The biggest challenge in building a large scale quantum computer is fault tolerance. How do you actually ensure that the quantum computer is behaving in the way that you want? You mitigate the faults and the errors of the computer — that’s very tough, but quantum chemistry will require only a little of that or none of that so that’s why it’s low hanging fruit. That’s why it could be the killer app. For us, we’re a photonic quantum computing company, so what that means is we can operate in the same main four verticals, but solve different types of problems. One of our killer apps would be efficient design of molecules and OLEDs, and that’s very unique to Xanadu.
N: Beyond fault tolerance, what are the biggest challenges in creating a quantum computer now?

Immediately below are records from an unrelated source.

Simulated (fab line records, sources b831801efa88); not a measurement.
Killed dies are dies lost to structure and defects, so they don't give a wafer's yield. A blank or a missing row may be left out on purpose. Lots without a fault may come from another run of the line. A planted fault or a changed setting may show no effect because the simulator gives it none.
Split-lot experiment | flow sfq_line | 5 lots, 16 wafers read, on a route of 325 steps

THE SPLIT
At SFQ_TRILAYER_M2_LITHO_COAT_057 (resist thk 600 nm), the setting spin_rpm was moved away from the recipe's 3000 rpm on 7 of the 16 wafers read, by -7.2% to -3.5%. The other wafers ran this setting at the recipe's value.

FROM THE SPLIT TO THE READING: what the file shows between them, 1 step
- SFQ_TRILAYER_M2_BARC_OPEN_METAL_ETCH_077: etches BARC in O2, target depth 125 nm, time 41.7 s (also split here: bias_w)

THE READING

You can slice up the phases of quantum computing, and the phases each correspond to the technology becoming more mature. The final phase is full fault tolerance. The initial phases are still scaling up to even a small number of, let’s say, 100 quibits or so. That is do-able, but still a challenge. As you’re going through the next phases, it’s ensuring that it’s all forward-compatible and what that means is you come up with near-term applications that need no fault tolerance and maybe a bit of error correction, but you’re on the path to full fault tolerance. There are things like coherence time, loss, and how our environment interacts with quantum environments that currently screw up quantumness.
N: I like the word quantumness, that’s good.
C: Me too.